Dreading Bagging up Those Leaves? Don't, Say Experts
Your weekend plans might include dealing with the leaves that have fallen on your yard. And with the recent rain and strong winds, there likely are many.
And if you’ve been dealing with leaves by raking them up, bagging them and hauling them off, you might consider another easier option. The city of Springfield’s environmental services coordinator, Barbara Lucks, wants people to know that it’s ok to leave them on your lawn.
"Nowadays, there are a lot of mulching mowers available. And if you don't have huge quantities of leaves - it may take a couple passes - but you can mulch leaves and even grass clippings to the size that it won't create thatch and it will actually keep those nutrients that are in your leaves right there on your lawn," Lucks says.
Patrick Byers, regional horticulture specialist with University Extension, says lawns will survive even with several layers of leaves on top. But a pile of leaves isn’t a good idea—you need to scatter leaves across a yard.
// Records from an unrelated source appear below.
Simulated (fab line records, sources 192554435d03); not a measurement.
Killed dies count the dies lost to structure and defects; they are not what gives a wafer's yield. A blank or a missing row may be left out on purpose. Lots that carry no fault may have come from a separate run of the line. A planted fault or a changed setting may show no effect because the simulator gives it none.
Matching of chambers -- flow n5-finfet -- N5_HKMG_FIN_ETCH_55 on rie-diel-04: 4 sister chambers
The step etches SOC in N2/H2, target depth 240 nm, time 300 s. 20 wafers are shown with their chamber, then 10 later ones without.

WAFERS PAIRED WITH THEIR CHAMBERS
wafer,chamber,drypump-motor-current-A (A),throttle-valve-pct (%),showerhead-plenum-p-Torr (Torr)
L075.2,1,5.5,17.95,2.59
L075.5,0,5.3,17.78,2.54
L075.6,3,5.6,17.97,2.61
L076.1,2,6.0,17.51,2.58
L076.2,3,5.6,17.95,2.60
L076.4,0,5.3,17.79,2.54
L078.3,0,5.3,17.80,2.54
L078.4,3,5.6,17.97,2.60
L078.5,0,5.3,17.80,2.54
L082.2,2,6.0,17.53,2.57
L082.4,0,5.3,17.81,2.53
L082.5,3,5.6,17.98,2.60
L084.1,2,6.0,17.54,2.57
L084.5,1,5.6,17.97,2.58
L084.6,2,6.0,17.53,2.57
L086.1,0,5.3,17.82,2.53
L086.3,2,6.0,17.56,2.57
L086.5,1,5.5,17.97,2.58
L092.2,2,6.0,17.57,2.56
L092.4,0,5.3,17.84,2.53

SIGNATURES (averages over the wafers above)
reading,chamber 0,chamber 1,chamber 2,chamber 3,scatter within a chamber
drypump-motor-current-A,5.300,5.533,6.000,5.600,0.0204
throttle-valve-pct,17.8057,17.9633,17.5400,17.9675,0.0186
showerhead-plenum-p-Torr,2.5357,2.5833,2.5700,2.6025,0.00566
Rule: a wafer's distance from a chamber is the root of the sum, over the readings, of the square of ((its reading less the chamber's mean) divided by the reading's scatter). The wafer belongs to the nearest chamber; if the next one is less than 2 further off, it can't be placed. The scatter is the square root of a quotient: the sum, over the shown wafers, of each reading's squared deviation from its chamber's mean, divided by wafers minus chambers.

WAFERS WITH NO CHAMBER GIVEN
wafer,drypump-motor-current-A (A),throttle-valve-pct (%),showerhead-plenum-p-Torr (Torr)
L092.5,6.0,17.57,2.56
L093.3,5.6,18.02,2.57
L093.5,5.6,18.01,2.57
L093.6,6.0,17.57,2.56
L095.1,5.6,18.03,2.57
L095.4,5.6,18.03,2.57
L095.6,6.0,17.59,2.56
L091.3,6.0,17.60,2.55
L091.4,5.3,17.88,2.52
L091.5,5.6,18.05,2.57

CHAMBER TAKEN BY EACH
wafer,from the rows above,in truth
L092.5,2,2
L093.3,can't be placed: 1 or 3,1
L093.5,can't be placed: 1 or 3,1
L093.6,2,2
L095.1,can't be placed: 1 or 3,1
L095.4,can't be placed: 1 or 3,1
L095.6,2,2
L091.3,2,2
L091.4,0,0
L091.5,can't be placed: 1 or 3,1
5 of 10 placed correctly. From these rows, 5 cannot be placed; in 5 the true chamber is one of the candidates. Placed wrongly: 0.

"Those leaves are an excellent source of organic matter and there are also nutrients that are locked up in those leaves that are returned to the soil for use by the long grasses," he says.
Not only are you helping to put nutrients back on your lawn, according to Lucks, you’re avoiding the hassle of bagging leaves and eliminating transportation costs when you leave them on your lawn.
One thing you can’t do when dealing with leaves is to put them in the trash. The Missouri Department of Natural Resources banned yardwaste from Missouri landfills in 1992. And for good reason, says Lucks.
"When the ban first when into place, 20 percent of what was filling up Missouri landfills was yard waste, which is absurd because it has certainly much better use than sitting in a landfill. And that's quite expensive space also."
You also shouldn’t blow leaves into the street or into ditches and storm drains, she says. That’s banned by city ordinance.
And the nutrients from the leaves eventually end up in area waterways where they contribute to algae growth.
If you have too many leaves to leave on your lawn, you can take them to the city of Springfield’s recycling centers. Fewer than ten bags each day can be taken to the Lone Pine and Franklin Avenue Recycling Centers. More than that need to go to the Yardwaste Recycling Center.
Suggested donations for dropping off yardwaste are used to operate the centers.
Leaves left there are composted and turned into a soil amendment.
The compost is available in bulk at the Yardwaste Recycling Center or in bags at all of the sites. But Lucks recommends checking to make sure it’s available before you go since it’s a popular item.
Another way to dispose of leaves is to compost them in a small compost bin on your property. The composted materials can be used to enhance the soil in flower and vegetable gardens, according to Lucks.